Re: [PATCH v3 10/12] x86/mm: Move flush_tlb_info back to the stack

From: Sebastian Andrzej Siewior

Date: Thu Mar 19 2026 - 04:51:21 EST


On 2026-03-19 00:28:19 [+0200], Nadav Amit wrote:
> >> diff --git a/arch/x86/include/asm/tlbflush.h b/arch/x86/include/asm/tlbflush.h
> >> index 5a3cdc439e38d..4a7f40c7f939a 100644
> >> --- a/arch/x86/include/asm/tlbflush.h
> >> +++ b/arch/x86/include/asm/tlbflush.h
> >> @@ -227,7 +227,7 @@ struct flush_tlb_info {
> >> u8 stride_shift;
> >> u8 freed_tables;
> >> u8 trim_cpumask;
> >> -};
> >> +} __aligned(SMP_CACHE_BYTES);
> >>
> >
> > This would work, but you are likely to encounter the same problem PeterZ hit
> > when I did something similar: in some configurations SMP_CACHE_BYTES is very
> > large.

So if capping to 64 is an option does not break performance where one
would complain, why not. But you did it initially so…

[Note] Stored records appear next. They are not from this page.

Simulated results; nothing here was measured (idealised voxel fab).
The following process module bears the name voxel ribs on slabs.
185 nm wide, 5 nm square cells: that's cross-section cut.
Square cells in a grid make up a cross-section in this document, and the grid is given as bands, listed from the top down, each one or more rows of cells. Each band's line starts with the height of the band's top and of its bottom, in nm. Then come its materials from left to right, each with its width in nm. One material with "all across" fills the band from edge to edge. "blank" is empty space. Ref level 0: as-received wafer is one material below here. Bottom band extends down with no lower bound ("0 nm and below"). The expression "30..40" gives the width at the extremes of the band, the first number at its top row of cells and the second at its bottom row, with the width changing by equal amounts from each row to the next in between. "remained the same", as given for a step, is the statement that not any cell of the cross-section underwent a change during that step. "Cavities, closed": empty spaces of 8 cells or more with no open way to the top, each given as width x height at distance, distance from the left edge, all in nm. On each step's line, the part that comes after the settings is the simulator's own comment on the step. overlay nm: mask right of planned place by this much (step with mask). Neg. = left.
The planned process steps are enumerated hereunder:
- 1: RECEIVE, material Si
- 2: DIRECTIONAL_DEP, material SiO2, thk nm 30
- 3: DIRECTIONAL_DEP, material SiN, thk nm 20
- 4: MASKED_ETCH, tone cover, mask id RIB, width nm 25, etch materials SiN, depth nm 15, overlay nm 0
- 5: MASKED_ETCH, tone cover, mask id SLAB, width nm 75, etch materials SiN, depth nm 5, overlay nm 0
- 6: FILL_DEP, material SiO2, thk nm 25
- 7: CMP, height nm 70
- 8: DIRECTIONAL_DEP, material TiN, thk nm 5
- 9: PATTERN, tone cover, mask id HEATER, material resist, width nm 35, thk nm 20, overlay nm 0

> Further thinking about it and looking at the rest of the series: wouldn’t it be
> simpler to put flush_tlb_info and smp_call_function_many_cond()’s
> cpumask on thread_struct? It would allow to support CONFIG_CPUMASK_OFFSTACK=y
> case by preallocating cpumask on thread creation.
>
> I’m not sure whether the memory overhead is prohibitive.

My Debian config has CONFIG_NR_CPUS=8192 which would add 1KiB if we add
a plain cpumask_t. The allocation based on cpumask_size() would add just
8 bytes/ pointer to the struct which should be fine. We could even stash
the mask in the pointer for CPUs <= 64 on 64bit.
On RT it would be desired to have the memory and not to fallback to
waiting with disabled preemption if the allocation fails.

The flush_tlb_info are around 40 bytes + alignment. Maybe we could try
stack first if this gets us to acceptable performance.

Sebastian